Writing about the character of a translator’s job, Anna Aslanyan, literary translator and public service interpreter, mentions that the gaps formed by conceptual differences and cultural assumptions can often force translators to rely solely on their own judgment. Decades of scientific research have revealed the limits to human senses and to the capacity of processing information that affect decision-making and problem-solving by producing cognitive biases that undercut expertise thereby negatively impacting diplomatic negotiations.

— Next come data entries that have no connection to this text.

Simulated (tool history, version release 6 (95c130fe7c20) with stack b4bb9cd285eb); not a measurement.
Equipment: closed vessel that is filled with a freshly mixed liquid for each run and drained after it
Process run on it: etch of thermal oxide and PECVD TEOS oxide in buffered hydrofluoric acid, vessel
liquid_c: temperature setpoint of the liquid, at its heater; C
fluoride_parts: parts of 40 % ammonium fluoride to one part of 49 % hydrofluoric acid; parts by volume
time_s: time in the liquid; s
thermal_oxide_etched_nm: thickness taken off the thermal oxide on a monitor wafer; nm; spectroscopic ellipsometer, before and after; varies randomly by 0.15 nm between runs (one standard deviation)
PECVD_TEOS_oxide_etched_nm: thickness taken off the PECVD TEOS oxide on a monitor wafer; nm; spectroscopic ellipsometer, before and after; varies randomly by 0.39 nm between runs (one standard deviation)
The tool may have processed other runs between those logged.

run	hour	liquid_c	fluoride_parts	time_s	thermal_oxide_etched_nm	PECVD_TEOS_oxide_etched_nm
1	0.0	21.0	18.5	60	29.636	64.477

The research have also demonstrated that artificial intelligence (AI) is emerging as a widely available technology that, if used appropriately, could provide significant advantages for the practice of diplomacy. AI can enhance decision and policy-making by synthesising and summarising vast amounts of data, more data than human beings possibly can. As a result, it can gather and filter information, simulate forecast possible outcomes and make recommendations that can significantly improve the optimality of diplomacy. If deployed strategically, these technologies could decrease response time and reduce human error. For instance, diplomats can supplement human translation in international dialogues with AI-assisted wearable technology, which can summarise immense volumes of foreign text. It also has the potential to notify the diplomat every time they catch a shift in human sentiment during conversations, a useful feature since Aslanyan noted that the translator’s real concern is not words but sense. 

At the core of diplomacy are negotiations that address concurrent impasses. In Bali for instance, the optimism was tempered as Biden and Xi did not resolve the key drivers of disagreement on trade sanctions, China’s interests in Taiwan or Beijing’s human rights record but agreed to collaborate on transnational challenges like food security and climate change. With the aim to develop AI that could optimise resolutions to several problems simultaneously, Google DeepMind is simulating board game Diplomacy, which demands mixed motives and multiple-agent interactions. Not only big tech, the United Nations alone is developing over 200 AI applications.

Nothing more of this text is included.